Mark Allewell, the man behind two South African startups, Zapacab and Tourism Radio, has spoken about his latest startup. It’s called Leash and it’s a way of tagging your stuff so you never lose it again.

Leash is a low-power Bluetooth tag which you can fix to something like a handbag, which then syncs its location with your mobile phoen whenever you’re nearby. At heart, it’s a way of quickly remembering where you put stuff – simple and effective, but a bit of an indulgence. Where Leash gets interesting, however, is in its crime fighting abilities to help prevent and detect theft.

For a start, the app monitors the Bluetooth tag, and should your item start moving when it shouldn’t you’ll get a notification on your phone. Unfortunately Bluetooth Low Energy (LE) doesn’t have a very long range, making tracking the fleeing object from your phone or tablet a little bit tricky. The true magic behind Leash is its use of “the crowd”, or as they’re more commonly known, “other people”.
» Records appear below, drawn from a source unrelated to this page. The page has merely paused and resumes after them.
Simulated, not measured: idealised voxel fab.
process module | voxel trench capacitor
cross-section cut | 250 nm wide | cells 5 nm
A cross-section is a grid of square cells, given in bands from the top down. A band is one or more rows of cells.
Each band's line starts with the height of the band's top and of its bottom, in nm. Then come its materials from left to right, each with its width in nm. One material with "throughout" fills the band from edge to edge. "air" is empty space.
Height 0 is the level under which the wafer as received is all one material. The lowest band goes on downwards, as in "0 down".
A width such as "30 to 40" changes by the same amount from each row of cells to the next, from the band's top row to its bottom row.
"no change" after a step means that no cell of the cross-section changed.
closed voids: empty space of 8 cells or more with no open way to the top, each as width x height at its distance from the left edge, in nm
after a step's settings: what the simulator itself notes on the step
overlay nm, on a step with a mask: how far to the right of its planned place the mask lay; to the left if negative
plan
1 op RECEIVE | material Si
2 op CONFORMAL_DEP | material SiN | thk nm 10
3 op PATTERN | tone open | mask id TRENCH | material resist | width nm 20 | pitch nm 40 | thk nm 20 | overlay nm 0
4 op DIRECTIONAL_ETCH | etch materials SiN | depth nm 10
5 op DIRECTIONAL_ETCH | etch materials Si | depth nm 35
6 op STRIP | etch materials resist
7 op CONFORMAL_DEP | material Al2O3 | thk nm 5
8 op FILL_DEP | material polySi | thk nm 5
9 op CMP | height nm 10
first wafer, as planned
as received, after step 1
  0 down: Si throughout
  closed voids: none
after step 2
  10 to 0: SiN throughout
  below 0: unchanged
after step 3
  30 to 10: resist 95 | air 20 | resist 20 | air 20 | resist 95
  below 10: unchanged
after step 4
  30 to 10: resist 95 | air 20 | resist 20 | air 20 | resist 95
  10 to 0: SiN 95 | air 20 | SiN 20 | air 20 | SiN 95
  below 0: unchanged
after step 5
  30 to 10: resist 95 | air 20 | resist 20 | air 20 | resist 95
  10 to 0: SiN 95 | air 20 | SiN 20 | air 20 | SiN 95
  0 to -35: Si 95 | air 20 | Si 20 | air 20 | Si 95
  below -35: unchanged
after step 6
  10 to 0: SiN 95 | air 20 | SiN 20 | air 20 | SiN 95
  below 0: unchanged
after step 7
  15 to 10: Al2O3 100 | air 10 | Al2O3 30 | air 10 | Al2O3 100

If you report a Leash as lost in the app, the Leash will begin communicating with other Leash tags and apps in the area, and through this you’re able to track its movements. Allewell says that this also opens up the possibility of identifying crime hotspots as areas where lots of Leash users have reported losing stuff.

This opens up some privacy implications, of course, and the possibility that someone could get your location data out of the Leash servers but Allewell says that the company is working hard to anonymise data as it comes to them.

“Data will be synced with [our] server if a certain action happens,” he says, “For example, 17 users in Kloof Street report tags as missing. We aim to set up certain criteria within the app, for example ‘warn me if I’m in a high theft area’.

“There is still something thinking about the actual use of the data, as there are a few ways of adding value to the user. The data is however anonymous, so we cant drill down into actual personal data.”

In the coming weeks 1 000 Leash tags will be tested by the public in a closed beta. Should feedback be favourable, Allewell hopes to release as many as 15 000 more Leash tags.